Add the bacon fat and oil, then brown the beef quickly over high heat—don’t cook too long or it will be tough.
Remove the beef with a slotted spoon and set aside in the colander with the pork.
Lower the heat, add the onions, jalapeños, garlic, chilies, bell pepper, and remaining chili powder, and cook until the onion has wilted.
Add the cumin, oregano, salt, and pepper and cook briefly.
Deglaze with the beer, then add the beef stock and tomatoes and cook for 1 minute.
Return the beef and pork to the pan and very slowly bring to a boil, then simmer uncovered on low, being careful not to let it bubble, for at least 3 hours.
When the meat is tender, remove ½ cup or so of the liquid and mix in the cornmeal or masa harina until the lumps are gone and it has a smooth, thick consistency.
Stir this mixture into the chili and let it simmer another 15 minutes.
Cover and let stand for 1 hour.
Cooked black beans can be added in the final 15 minutes. Garnish with chopped cilantro, extra-sharp cheddar cheese, chopped sweet onions, sour cream, or plain Greek yogurt with savory corn bread from Grandma’s skillet on the side. Then eat it like John Wayne in The Searchers!
WESLEY STACE
Patience Rewarded versus Instant Korma
Wesley Stace is the author of three novels, Misfortune, by George, and Charles Jessold, Considered as a Murderer. Under the name John Wesley Harding, he has made fifteen albums of deliciously dark folk rock. He was born in Hastings, East Sussex, England, and has lived in the United States since 1991.

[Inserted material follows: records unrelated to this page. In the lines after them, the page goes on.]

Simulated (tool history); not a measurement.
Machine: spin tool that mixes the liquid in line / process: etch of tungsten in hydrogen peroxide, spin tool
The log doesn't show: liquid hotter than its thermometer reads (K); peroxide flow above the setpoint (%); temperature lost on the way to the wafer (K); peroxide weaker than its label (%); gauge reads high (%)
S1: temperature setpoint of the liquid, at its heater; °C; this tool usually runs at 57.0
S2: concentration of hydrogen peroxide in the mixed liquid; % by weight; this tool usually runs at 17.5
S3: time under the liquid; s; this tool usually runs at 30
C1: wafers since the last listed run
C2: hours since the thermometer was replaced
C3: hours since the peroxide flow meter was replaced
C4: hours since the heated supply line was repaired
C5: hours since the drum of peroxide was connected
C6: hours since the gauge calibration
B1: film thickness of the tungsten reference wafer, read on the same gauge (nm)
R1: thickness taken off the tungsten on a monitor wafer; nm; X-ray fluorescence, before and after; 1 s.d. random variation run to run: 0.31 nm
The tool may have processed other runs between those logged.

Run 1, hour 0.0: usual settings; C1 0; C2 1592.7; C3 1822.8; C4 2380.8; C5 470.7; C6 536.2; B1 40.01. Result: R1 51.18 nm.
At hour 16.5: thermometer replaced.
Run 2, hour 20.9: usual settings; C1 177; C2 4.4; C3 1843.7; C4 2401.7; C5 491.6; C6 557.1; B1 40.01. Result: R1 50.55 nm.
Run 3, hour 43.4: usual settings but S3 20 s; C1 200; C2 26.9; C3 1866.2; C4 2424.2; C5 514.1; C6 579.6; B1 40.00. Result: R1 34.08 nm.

The photograph was stunning: a cooking pot vibrant with the color riot of autumn—oranges, reds, and yellows—stuffed with onions. Heaven knows what else. Experience tells me tomatoes, peppercorns, dried chilies, cardamom pods, bay leaves, cayenne, and a pinch of turmeric for the yellow. When I first saw it, all I could identify were the onions. It’s a prime example of the stylist’s art, for sure, but I’d seen well-groomed food before. Looking back, it’s difficult to work out what specifically I saw that changed my life, that stopped me being a noncook.
Of course, it wasn’t just the visual. Context is important. The image took up a full page of the color magazine of the British newspaper the Independent on Sunday. That’s the immediate context but not the whole story, for if I’d been in London and this newspaper had dropped onto my lazy Sunday doormat, I’d most likely have ignored its lifestyle agenda altogether. But I was living abroad, in San Francisco, and as it was, I’d bought the Sunday paper on a Monday (as an exile, you got used to getting your news a day or two late) on Twenty-fourth Street in Noe Valley. I preferred to buy that paper, and never the San Francisco Chronicle, because I missed home and I didn’t feel American. I didn’t understand the tone of American news. (To a certain extent, nothing has changed. I still prefer the Guardian Web site, particularly for news of my adopted country.)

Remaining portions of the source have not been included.